Although recently there has been an emergence of many SDR software architectures including GNURadio [10] , Vanu Radio [11] , OMG's PIM and PSM for Software Radio Components Specification [12] , and NASA's Space Telecommunication Radio System (STRS) [13] architecture, the so-called software communications architecture (SCA) still remains as the de-facto standard of the SDR community [14] . Therefore, in this work our focus is on SCA architecture.
The Software Communications Architecture
The software communications architecture (SCA) was developed as the standard software framework for the Department of Defense's (DoD) military radio development program known as Joint Tactical Radio System (JTRS) [15] . The introduction of this standard was mainly aimed at facilitating technology insertion, hardware abstraction, and hardware interoperability for SDR systems [16] . The structure of the SCA is presented in Figure 2 . Here, the elements labeled C1 through C4 represent the waveform components. In the SDR context, the function of each of these components is to perform a specific signal processing task within a waveform. In SCA, all the services and interfaces available to each component are defined in the SCA core framework. From the figure it can be seen that waveform components interact with each other and with the core framework through the logical bus provided by the Common Object Request Broker Architecture (CORBA). One of the crucial features of this architecture is that it allows different applications (waveforms or waveform components) to run on distributed processing units and to communicate with each other. This is particularly useful when using only one processing unit does not satisfy the computational requirements of complex waveforms.
SYSTEM ARCHITECTURE
As previously discussed, energy efficiency is of ultimate importance for mobile devices. Therefore, in this section we propose an SCA-compliant energy-efficient SDR system architecture using hardware acceleration. In addition to this, we also introduce the target hardware platform for the proposed architecture.
Proposed System Architecture for Hardware Acceleration
Because mobile devices have obvious limitations in size, weight, and power (SWaP), we propose the use of hardware acceleration in cognitive radio systems in order to improve their energy and computational efficiency. To take advantage of the benefits obtained through the hardware acceleration of software components, while still adhering to the SCA standard, only the code of the signal processing routine for each waveform component is accelerated in our proposed architecture as shown in Figure 3 . That is, all the core framework interfaces and CORBA services to these accelerated components remain unchanged, allowing the component to be initialized and also located by other waveform components. However, the signal processing portion of the code is replaced by a subroutine which calls upon the hardware accelerated implementation. One of the implications of this process is that data stored in CORBA-type variables must be converted and loaded to the memory location of the hardware accelerator used to implement the signal processing routine. In Figure 3 , the component to be accelerated is denoted as C3 and the accelerated signal processing routine is C3_HW.

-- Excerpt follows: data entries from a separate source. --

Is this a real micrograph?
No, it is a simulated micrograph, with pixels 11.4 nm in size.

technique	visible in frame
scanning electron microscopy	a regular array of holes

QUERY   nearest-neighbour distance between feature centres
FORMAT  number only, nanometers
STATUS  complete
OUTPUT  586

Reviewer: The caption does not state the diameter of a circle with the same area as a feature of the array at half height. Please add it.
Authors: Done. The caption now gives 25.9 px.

Since the proposed system is to be implemented using an FPGA board, in the following section a description of the characteristics of the hardware platform is provided. 
Hardware Platform
We used the Virtex5 FPGA platform [17] to construct the system architecture shown in Figure 4 . FPGA is of great advantages since they can be reconfigured and reprogrammable. MicroBlaze [18] is a soft-core 32-bit RISC microprocessor operating at a clock rate of 125 MHz on Virtex5. It can be configured to have a 5-stage pipeline (performance-optimized) or 3 stagepipeline (area-optimized), barrel shifter, integer multiplier/divider, floating point operation and cache support. For our design, we elect to use the 5-stage pipeline and floating point unit (FPU) support for IEEE single precision format. MicroBlaze can access the local memory Block RAM (BRAM) through the Local Memory Bus (LMB). Thus, it accesses the instruction and data through the Instruction Local Memory Bus (ILMB) and Data Local Memory Bus (DLMB) respectively. Every instruction or data access through the LMB takes 1 clock cycle and the LMB must only be connected from processor to local memory BRAM. In contrast, the Processor Local Bus (PLB) takes about 7 clock cycles per access; however, it allows any peripheral or custom hardware to connect to it. The PLB is bidirectional and is 32-bit wide. We also employs a timer to collect timing information such as the number of clock cycles a specified operation takes on MicroBlaze or any other peripheral connected through the PLB.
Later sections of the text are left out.